One of Denmark’s most highly publicized cultural projects has now officially begun its public operation after being previously inaugurated in a soft opening last June.
Set amongst a massive new public park that opened earlier in the fall, Kengo Kuma and Associates’ design for the new H.C.Andersen Hus museum in Odense is a “fantasy world” of interconnected circular forms which give shape to the museum’s more than 60,000 square feet of education centers and subterranean exhibition space.
Visitors can experience the physical dualities endemic in the architecture and inspired by classic Andersen tales like The Tinderbox and The Little Mermaid. After entering through an extension of the writer’s adjacent birth home, they begin their journey on the timber-clad upper level and descend into an unraveling underground labyrinth containing a “unique artistic experience” designed by Event Communications dotted with evocative commissions from artists like Henrique Oliveira and Sandra Rilova. Lewis Gibson also contributed to the sound design for the museum.
“The museum spaces are composed of a series of circular forms that are tangent to each other like a chain,” said KKAA partner in charge Yuki Ikeguchi. “In the sequence of intertwined spaces, visitors will find themselves in between outside and inside as the green wall appears and disappears. The journey of the museum would be the narrative, the elements of his work; duality of the opposite, dissolving the boundary, will be read through spatial composition and the ambiguity.”

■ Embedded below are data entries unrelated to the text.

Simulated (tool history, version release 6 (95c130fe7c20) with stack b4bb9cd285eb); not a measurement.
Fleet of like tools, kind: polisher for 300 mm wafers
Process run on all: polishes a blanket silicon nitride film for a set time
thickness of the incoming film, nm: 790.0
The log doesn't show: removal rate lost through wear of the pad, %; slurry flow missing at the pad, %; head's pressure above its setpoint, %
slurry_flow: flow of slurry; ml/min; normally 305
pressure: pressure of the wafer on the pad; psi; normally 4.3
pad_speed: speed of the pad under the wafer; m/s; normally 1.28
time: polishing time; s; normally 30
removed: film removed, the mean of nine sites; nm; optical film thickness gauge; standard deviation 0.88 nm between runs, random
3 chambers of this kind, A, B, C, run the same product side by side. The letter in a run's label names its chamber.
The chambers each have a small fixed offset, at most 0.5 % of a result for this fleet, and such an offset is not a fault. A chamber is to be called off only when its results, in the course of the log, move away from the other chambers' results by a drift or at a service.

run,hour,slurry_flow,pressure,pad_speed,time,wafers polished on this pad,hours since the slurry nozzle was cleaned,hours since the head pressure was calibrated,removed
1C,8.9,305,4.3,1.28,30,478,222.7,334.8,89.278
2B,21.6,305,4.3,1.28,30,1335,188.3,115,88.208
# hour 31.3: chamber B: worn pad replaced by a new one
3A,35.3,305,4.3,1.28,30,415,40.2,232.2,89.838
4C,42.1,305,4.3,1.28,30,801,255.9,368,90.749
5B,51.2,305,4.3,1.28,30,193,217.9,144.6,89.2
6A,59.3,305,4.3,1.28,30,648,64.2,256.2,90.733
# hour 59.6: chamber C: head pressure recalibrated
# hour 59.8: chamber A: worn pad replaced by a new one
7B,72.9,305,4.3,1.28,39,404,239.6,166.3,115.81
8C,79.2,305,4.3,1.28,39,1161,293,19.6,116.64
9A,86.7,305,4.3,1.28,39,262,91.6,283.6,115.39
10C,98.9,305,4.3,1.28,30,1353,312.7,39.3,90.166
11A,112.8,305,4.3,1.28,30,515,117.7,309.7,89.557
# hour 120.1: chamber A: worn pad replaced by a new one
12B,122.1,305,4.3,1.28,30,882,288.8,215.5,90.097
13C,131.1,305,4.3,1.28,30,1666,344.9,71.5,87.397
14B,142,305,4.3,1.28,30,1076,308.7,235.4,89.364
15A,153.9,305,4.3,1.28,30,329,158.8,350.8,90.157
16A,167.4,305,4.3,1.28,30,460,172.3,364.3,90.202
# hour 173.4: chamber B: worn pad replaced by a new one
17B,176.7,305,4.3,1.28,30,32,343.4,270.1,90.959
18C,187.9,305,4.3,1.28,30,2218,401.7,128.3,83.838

Once outside again, the dichotomy between fantasy and real life is even further drawn out by local landscapers MASU Planning. The meandering maze of gardens they created illustrates Andersen’s centering of nature and the human experience while, at the same time, binding together the museum’s two dominant elements using a wayfinding hedge which also serves to elevate the human scale of the entire project.
Overall, this is a complex in tune with its context in the city. The Kuma team took very careful consideration to the surrounding developments and mixed character of the city’s historic old center. The result is a destination for the whole country which perfectly encapsulates the complexity of one of Scandinavia's most important literary icons.